The UK has been told that it is warming at a rate which is outstripping the current average as the treat of annual heatwaves, and winter floods becomes a reality.
The UK Met Office has launched its State of the UK Climate report which found 2022 was a record-breaking year for weather and showed clear signs of the UK’s changing climate.
The report highlighted how the UK’s climate continues to change, with recent decades warmer, wetter and sunnier than the 20th century.
“Although the UK has warmed at a broadly consistent rate compared to the observed change in global mean temperature, observations show that in the UK temperature extremes are changing much faster than the average temperature,” it added. “A new all-time temperature record of 40.3°C was set on 19 July during an unprecedented heatwave, exceeding the previous record by a wide margin and smashing records for many long-running stations.”
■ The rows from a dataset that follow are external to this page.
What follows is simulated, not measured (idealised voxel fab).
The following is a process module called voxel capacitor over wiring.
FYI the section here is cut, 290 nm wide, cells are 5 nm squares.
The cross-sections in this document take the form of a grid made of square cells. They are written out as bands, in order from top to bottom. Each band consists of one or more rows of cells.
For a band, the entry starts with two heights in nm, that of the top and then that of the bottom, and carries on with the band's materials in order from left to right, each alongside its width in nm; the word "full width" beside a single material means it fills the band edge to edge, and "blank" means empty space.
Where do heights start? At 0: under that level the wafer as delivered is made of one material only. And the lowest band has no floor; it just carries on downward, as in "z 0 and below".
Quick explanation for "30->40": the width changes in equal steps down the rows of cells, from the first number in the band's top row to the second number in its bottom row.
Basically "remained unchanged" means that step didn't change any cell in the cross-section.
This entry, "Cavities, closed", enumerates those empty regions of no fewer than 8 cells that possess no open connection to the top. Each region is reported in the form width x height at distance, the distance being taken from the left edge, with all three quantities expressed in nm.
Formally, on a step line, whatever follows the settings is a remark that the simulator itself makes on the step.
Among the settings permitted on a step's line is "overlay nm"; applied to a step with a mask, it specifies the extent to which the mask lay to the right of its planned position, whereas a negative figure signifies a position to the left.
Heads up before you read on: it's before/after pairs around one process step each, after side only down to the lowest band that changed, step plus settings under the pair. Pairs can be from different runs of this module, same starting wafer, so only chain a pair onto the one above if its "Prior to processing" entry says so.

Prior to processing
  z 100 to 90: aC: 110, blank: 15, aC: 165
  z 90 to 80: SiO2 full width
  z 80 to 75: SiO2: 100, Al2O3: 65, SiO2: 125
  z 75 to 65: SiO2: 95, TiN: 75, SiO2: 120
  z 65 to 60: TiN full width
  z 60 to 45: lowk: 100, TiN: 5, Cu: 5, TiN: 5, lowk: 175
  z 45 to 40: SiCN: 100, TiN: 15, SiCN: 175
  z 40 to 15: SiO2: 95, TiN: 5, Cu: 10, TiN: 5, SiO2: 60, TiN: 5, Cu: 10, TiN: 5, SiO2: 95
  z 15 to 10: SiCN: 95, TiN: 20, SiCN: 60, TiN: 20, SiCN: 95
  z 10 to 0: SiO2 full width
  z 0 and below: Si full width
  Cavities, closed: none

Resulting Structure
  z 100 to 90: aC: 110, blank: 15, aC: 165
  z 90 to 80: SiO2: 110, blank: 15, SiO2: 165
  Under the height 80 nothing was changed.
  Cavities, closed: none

The Met Office added: “Not only was 2022 the first year in the UK when 40°C was recorded, it was also the warmest year in records back to 1884. The world’s longest running instrumental temperature series dating back to 1659, the Central England Temperature (CET) record, also recorded its hottest year on record.”
It added the study found both the record warm year and July heatwave were made more likely by human induced climate change.
A key feature of 2022 was the persistent warmth throughout the year. All months of the year except December were warmer than the 1991-2020 average. The graph below of UK average daily maximum temperature clearly shows how many more days in the year were above average than below average. The unprecedented July heatwave stands out, as does the cold spell in December as the only significant cold spell of the year.
The ten-year period 2013-2022, representing a ‘snapshot’ of the UK’s current climate, is also the warmest ten-year period in both the UK series from 1884 and CET series from 1659.
The report also puts the UK’s observed climate into future context, adding by 2060 a year like 2022 would be considered an average year, by 2100 it would be considered a ‘cool’ year.
Mike Kendon of the Met Office’s National Climate Information Centre explained: “In terms of weather and climate, 2022 was an extraordinary year for the UK. It was the warmest year for the UK in our long-running record national series back to 1884, and for Central England in a series of more than three centuries. We also had an unprecedented heatwave, with 40°C recorded in the UK for the first time, marking a moment of climate history.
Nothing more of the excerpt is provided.